THE ANTI-ABORTION forces have a lot to smile about. Now that their best ally has been returned to the White House, they need only wait for two of those nasty old liberal Supreme Court justices to drop dead, and the evil Roe v. Wade abortion decision of 1973 will finally be vanquished.
But they won't be smiling for long, though. Their battle will have only just begun. In formulating new abortion laws, they will be forced to answer a variety of difficult legal and ethical questions.
And when they look at these questions, the movement will be forced to determine whether preserving "prenatal life" is truly its first priority. The rest of us will see how "pro-life" the pro-lifers really are.
One point is clear: the pro-lifers will not simply allow a return to the century-old pre-Roe abortion state abortion laws. As transcripts of state legislatures and state court decisions show, these laws were developed not to protect prenatal life, but to protect the health of pregnant women, as abortion was then a dangerous procedure. In Texas, abortion statutes provided that pregnant women could not be prosecuted either for attempting abortion themselves or for allowing abortions to be performed on them; only doctors were subject to prosecution.

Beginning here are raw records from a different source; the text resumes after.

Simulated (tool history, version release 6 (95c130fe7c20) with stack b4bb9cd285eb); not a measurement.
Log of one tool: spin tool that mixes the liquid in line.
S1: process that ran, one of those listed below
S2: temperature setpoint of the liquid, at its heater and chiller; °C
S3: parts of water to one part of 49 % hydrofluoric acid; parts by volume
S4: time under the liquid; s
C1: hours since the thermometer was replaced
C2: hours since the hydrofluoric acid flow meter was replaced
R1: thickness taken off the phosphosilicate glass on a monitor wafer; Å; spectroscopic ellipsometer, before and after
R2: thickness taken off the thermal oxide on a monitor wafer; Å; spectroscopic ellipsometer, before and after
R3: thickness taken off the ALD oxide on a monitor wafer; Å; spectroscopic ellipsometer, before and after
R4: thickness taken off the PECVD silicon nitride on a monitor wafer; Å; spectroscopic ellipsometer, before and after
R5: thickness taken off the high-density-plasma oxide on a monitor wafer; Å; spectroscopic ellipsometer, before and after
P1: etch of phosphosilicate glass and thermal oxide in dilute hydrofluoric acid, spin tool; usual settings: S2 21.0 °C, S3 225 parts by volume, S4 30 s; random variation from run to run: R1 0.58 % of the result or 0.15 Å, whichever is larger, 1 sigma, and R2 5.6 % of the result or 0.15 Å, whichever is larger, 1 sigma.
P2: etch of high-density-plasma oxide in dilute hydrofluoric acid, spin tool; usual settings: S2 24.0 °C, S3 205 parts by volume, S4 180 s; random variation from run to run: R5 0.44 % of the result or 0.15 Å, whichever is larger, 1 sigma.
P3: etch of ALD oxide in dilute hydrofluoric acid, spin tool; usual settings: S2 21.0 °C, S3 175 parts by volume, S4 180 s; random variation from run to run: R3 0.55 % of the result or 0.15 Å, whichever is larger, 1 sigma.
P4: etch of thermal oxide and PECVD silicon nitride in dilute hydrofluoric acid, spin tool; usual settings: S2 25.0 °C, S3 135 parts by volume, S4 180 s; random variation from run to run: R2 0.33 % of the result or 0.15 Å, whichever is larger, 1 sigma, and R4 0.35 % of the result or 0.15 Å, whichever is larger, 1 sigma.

Moreover, the state laws did not incorporate the cornerstone of the pro-life argument: that life begins at conception. The New York abortion statutes, which were prototypes for many other state laws, distinguished between the abortion of "quickened" fetuses (those capable of locomotion in the womb) and the abortion of "pre-quickened" fetuses: the first case was treated as second-degree manslaughter, the second as a misdemeanor.
TODAY'S PRO-LIFE movement does not seek merely to make abortion a crime. It wants to make into law its beliefs that life begins at conception and abortion, therefore, is murder. On that score, pro-lifers will have to start from scratch.
Starting from scratch will present a serious problem to these folks, who are used to arguing soley from a moral standpoint. Abortion may or may not be morally equivalent to murder, but considerations arising from the nature of the relationship between the fetus and the pregnant woman require a legal distinction.
For example, would pro-lifers advocate treating abortion as premeditated, first-degree murder--even if there were a death penalty involved? Obviously, treating abortion as any sort of murder would implicate both-abortionists (as murderers) and pregnant women (as accomplices, at least). But would fathers be legally culpable as well? Their roles in creating unwanted fetuses are at least tangentially related to the demise of those fetuses, so it seems they should also be held somewhat responsible. But what if the father of an aborted fetus had tried to prevent its abortion? What if it were uncertain who the fetus's father was?
The questions get even stickier when considering the issue of exceptions to the rule. One of the main reasons the Supreme Court overturned the Texas abortion law in Roe was that the exception for "saving the life of the mother" was unconstitutionally vague. If abortion is murder, what constitutes self-defense? Must the woman be in actual danger of dying if she carries the child to term, and how sure of this must her doctors be for an abortion to be legally permissible?
What if the woman will only be permanently physically handicapped if forced to bear the child?
What if she will be physically unharmed, but emotionally scarred?
And isn't that why most women have abortions in the first place?
BECAUSE OF this confusion over where to draw the line, there are some pro-lifers who would advocate no exception for self-defense. But if they are going to impose such a rigid and dogmatic standard, which would mean the death of the mother, they must show why abortion is worse than murder.
There is also the question of a rape exception. Pro-lifers who oppose it must justify the use of victims' bodies as vessels which, as a result of a traumatizing, violent crime, produce unwanted offspring.
Moreover, pro-lifers who favor a rape exception face even more complex questions, because they would only allow abortion following the rapist's conviction. But what if the woman could not positively identify her assailant? Or if she chooses not to prosecute? Or if the case drags on for more than nine months?